On a recent drizzly Wednesday, the kids streamed across the rails on a sidewalk that has no gate to block pedestrian access — the crossing arms only reach over the roadway.

Only a couple of dozen feet from the clusters of kids rolling down the sidewalk, a UP crew was busy reinforcing the tracks to handle faster, heavier loads. People and railroad tracks are a messy mix. That’s why UP workers protected themselves with bright orange vests and yellow hard hats.

The kids were armed only with their 7- and 8-year-old wits.

“If I were a parent of one of those kids, it would be really tough,” says school district attorney Cullen Battle. “I’d be walking them to school every day.”

On this particular stretch of UP’s 33,000 miles of track, you can feel more than a pulse. Blood pressures are raging.

“We’re viewed basically as a nuisance,” concedes UP spokesman John Bromley. “I’ve been struggling over this for a number of years, and it’s becoming an increasing problem.”

Bromley says it is not that his 140-year-old company is doing business any differently. It’s just that the railroad industry is doing more business in an increasingly crowded America. Nationwide, that means more complaints about horns, more grumbles about trains blocking street intersections and more people wondering why they must endure the dangers inherent in moving countless tons of freight — some of it hazardous — through their neighborhoods. Bromley says the railroads aren’t alone in suffering from the NIMBY (not in my backyard) syndrome.

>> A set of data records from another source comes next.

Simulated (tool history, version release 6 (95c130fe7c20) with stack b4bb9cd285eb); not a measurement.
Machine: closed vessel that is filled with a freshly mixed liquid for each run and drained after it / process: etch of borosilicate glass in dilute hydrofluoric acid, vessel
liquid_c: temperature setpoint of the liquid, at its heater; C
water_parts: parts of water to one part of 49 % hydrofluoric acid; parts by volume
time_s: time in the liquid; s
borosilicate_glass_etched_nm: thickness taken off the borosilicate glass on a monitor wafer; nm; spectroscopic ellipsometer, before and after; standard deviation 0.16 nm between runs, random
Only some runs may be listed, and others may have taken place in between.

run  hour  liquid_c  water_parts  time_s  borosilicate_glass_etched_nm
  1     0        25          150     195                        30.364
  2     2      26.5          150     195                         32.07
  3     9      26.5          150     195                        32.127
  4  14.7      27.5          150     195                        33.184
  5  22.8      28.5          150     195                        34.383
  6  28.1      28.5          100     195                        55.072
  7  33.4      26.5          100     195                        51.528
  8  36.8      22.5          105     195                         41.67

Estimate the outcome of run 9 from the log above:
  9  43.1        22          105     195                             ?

“It’s shared by hog farms and airports and any other so-called dirty industry,” he says. “Everybody wants the economic benefits of cheap transport, as long as it’s not near them.”

Problem is, hog farms don’t stretch across 33,000 miles, and runways don’t span half a continent.

The image problem extends to railroads across the country, and it won’t go away anytime soon. The federal government has long made it a priority to keep the freight flowing unfettered. Last month, for example, the federal Surface Transportation Board said it was aware of the “safety, traffic and quality-of-life concerns” from the neighbors of the 900 South line whose walls rattle under the weight of the 100-car trains — but tough.

“They do not outweigh the overriding federal interest in maintaining this line as part of the interstate rail network,” the board ruled.

“The 900 South [issue] is something we felt we had to do as a logical business decision. It’s unpleasant for all of us,” says Bromley. “We certainly can sympathize with the neighbors and the mayor.”

Parkview principal Janine Smith says the company has been cooperative. It has brought in people to lecture kids about rail safety and has provided a crossing guard at one of the three intersections students use. Smith also anticipates safer crossing barriers will be installed to protect kids from trains that will run 30 mph in an area where cars are only allowed to go 20 mph.

Still, she says she was “devastated” by the news the line would be reopened next to her playgrounds.

Bromley says the company is looking at the crossings, but asks, “If a gate is down and a bell is ringing and lights are flashing, what else are you obligated to do? That doesn’t mean it won’t be done.”

“It appears what we are seeing is the bare minimum that is required by federal law,” school district attorney Battle says.

That doesn’t surprise him, but he wishes the Utah Department of Transportation had done more early on to demand safer kid crossings. Battle says UDOT can mandate stricter safety measures. UDOT says it can only recommend them.

“Union Pacific is just doing what comes naturally to them,” says Battle. “Their job is to run the railroad.”

They do it quite well. Corporate reports show the company had a net income in 2001 of $966 million.

Bromley says the company’s public relations problems began brewing after Union Pacific stopped its passenger service in the early 1970s.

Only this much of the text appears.